The Number Ones: Shaun Cassidy’s “Da Doo Ron Ron”



According to one of our musical sources:

"Shaun Cassidy – “Da Doo Ron Ron”

HIT #1: July 16, 1977

STAYED AT #1: 1 week

Michael Jackson was the first singer ever to top the Billboard Hot 100 who was younger than the Hot 100 itself. Jackson was born in August 1958, a few weeks after Billboard launched the Hot 100. (The #1 song when Jackson was born was the Elegants’ “Little Star.”) Jackson was 11 when he recorded the lead vocal on the Jackson 5’s “I Want You Back” — a timeless pop classic, one of the best songs ever to top the charts. Two and a half years later, Jackson would land his first #1 as a solo artist: “Ben,” not a classic on the “I Want You Back” level but a great song nonetheless.

Years passed. All through the ’70s, most of the singers topping the Hot 100 were baby boomers, born in the ’40s or early ’50s. And it wasn’t until 1977 — more than seven years after “I Want You Back” — that another singer younger than the Hot 100 would top the Hot 100. (Edmund Sylvers, who sang lead on the Sylvers’ “Boogie Fever,” came close; he was born six months before Billboard started the chart.) Shaun Cassidy, the second person to pull this feat off, did it with a song that was decidedly shittier than “I Want You Back.”





What do you do with a cover song that’s technically more successful than the far better, far more beloved original? Because that’s what we’re dealing with here. The Crystals’ 1963 single “Da Doo Ron Ron” is a joyous nonsense classic of the girl-group era. Phil Spector produced it. He also got a writing credit, along with the great husband-and-wife team of Jeff Barry and Ellie Greenwich. They spent a couple of days writing it in Spector’s office, and the gibberish syllables of the title were originally supposed to be mere placeholders for lyrics that would come later. Spector liked the gibberish, though, so they left it in. (Barry and Greenwich later hit #1 with more gibberish, when Manfred Mann’s cover of their song “Do Wah Diddy Diddy” topped the US chart.)






“Da Doo Ron Ron” sounds huge in that classic Phil Spector way. There’s something almost experimental in the way he layers the sounds — the drone of the saxophone, the relentless pounding of the piano, the way the handclaps merge with Hal Blaine’s drums. It’s mythic nothingness, a song that lives forever in your brain after the first time you hear it. But it wasn’t a #1 single. “Da Doo Ron Ron” peaked at #3. (It’s a 9.)

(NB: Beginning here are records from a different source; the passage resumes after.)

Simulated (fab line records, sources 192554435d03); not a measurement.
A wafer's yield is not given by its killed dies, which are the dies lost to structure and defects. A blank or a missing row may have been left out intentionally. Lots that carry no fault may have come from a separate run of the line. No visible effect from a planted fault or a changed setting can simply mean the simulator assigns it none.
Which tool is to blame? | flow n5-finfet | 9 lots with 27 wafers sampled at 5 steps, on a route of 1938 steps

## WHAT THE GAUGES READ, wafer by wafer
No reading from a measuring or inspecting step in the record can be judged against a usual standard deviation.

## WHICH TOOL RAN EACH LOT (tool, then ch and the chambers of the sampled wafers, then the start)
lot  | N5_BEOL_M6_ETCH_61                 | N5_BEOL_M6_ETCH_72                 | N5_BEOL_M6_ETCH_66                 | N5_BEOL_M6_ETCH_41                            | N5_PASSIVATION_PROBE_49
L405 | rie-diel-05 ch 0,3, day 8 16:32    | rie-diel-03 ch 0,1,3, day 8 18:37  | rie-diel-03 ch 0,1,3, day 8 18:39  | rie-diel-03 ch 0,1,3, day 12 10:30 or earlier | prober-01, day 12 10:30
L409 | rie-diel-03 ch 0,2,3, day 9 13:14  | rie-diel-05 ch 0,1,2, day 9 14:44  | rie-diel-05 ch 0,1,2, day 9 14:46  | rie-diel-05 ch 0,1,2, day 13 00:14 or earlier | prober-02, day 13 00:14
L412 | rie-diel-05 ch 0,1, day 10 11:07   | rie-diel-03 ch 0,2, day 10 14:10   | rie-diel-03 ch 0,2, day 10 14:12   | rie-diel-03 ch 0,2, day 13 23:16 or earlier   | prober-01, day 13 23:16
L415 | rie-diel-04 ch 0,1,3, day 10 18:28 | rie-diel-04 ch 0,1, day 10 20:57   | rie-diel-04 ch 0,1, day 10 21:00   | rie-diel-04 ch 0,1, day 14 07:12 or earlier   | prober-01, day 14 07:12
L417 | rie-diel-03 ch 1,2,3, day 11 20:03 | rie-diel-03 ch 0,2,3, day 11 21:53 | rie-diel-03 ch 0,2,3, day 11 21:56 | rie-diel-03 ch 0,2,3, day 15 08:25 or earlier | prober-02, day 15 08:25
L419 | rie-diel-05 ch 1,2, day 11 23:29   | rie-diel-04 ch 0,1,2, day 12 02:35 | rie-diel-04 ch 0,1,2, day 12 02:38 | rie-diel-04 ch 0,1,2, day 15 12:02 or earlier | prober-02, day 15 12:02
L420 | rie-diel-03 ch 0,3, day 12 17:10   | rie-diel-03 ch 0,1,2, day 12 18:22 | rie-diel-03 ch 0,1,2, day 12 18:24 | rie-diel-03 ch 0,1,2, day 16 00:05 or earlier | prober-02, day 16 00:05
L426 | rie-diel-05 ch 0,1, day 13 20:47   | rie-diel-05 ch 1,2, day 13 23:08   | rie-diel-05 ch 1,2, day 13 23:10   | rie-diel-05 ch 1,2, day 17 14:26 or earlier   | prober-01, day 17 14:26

The Crystals only hit #1 once: 1962’s “He’s A Rebel,” which is only a Crystals song by name. Darlene Love ghost-sang that one with her group the Blossoms, getting no credit for it. None of the actual Crystals are on the song at all. Love has also claimed, at various points, that she sang lead on “Da Doo Ron Ron,” but most people seem to agree that it really was the Crystals’ La La Brooks on that one. (Cher, who has already been in this column a few times and who will be in it again, sang backup on “Da Doo Ron Ron.”) Actually, the Crystals only got into the top 10 three times. Besides “He’s A Rebel” and “Da Doo Ron Ron,” they made it to #6 with 1963’s “Then He Kissed Me.” (It’s a 10.)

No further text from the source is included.